How to include or avoid URLs and paths in Application Scanning

One of the ways to allow more control over Application Scanning coverage is to define specific paths on the asset that should or should not be assessed during the scan. Under Application Scanning settings, you can specify included and avoided paths/URLs

  • Use included paths/URLs to specify root-relative paths that should be assessed during the scan.
    While Application Scanning can discover pages that are accessible from the main page, as well as those that are hidden, we can’t guarantee we find and assess all potential URLs. By specifying included paths you set paths that are mandatory for the scanner to assess.

Ex. including path /secret-admin-panel/ for scan profile example.com means the scan will assess the http(s)://example.com/secret-admin-panel/ URL, and discover all additional content that’s linked from that page.

For including a massive number of paths in the scan, you can also use forced browsing, which allows you to upload a list of relative paths to include in the scan.

Note that limits of Application Scan still apply. Hence if the scope of the scan is too large, the scan may not cover the specified URL.

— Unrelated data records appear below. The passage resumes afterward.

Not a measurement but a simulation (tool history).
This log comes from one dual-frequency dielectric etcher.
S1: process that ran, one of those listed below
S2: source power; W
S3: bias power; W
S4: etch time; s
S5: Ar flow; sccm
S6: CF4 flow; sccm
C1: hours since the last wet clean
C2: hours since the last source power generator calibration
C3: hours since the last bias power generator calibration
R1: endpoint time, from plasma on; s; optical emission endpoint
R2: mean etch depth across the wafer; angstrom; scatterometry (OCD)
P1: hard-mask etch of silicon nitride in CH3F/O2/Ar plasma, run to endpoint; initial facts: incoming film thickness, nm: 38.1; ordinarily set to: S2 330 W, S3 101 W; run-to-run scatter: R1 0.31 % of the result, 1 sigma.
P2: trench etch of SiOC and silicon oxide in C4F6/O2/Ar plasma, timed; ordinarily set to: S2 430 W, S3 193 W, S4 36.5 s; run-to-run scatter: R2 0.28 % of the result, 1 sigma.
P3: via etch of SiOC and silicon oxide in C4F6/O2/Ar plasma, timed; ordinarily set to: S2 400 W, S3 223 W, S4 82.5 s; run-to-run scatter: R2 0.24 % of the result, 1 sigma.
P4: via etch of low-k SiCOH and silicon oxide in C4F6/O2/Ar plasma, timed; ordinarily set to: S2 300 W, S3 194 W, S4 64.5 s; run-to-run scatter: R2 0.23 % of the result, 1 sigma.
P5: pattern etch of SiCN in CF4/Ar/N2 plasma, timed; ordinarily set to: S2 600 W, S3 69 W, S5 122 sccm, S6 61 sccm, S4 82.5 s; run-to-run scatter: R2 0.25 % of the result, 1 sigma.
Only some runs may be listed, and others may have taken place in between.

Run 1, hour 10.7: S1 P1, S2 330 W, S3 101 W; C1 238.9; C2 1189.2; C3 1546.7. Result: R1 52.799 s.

  • Use avoided paths/URLs to specify root-relative paths that should not be assessed during the scan.
    If you’re aware of any pages or other content that Application Scanning shouldn’t tamper with in any manner, or take too much scanning time (ex. blog posts, product listing), these can be easily avoided.

Ex. avoiding path /blog for scan profile example.com means the scan won’t cover any URL starting with http(s)://example.com/blog

  • Use included and avoided paths/URLs in combination to assess a specific part of the web application.

Ex. disallowing path /, while allowing path /blog/ for scan profile example.com means the scan will only cover URLs starting with http(s)://example.com/blog/, and even won’t assess the root page (http(s)://example.com/) of the website.

Ex. disallowing path /items/, while allowing path /items/1001 could be a useful combination if you have various product pages with the same structure under /items/, and you want to avoid the scan taking time to map out all those pages, and instead just want to assess only one.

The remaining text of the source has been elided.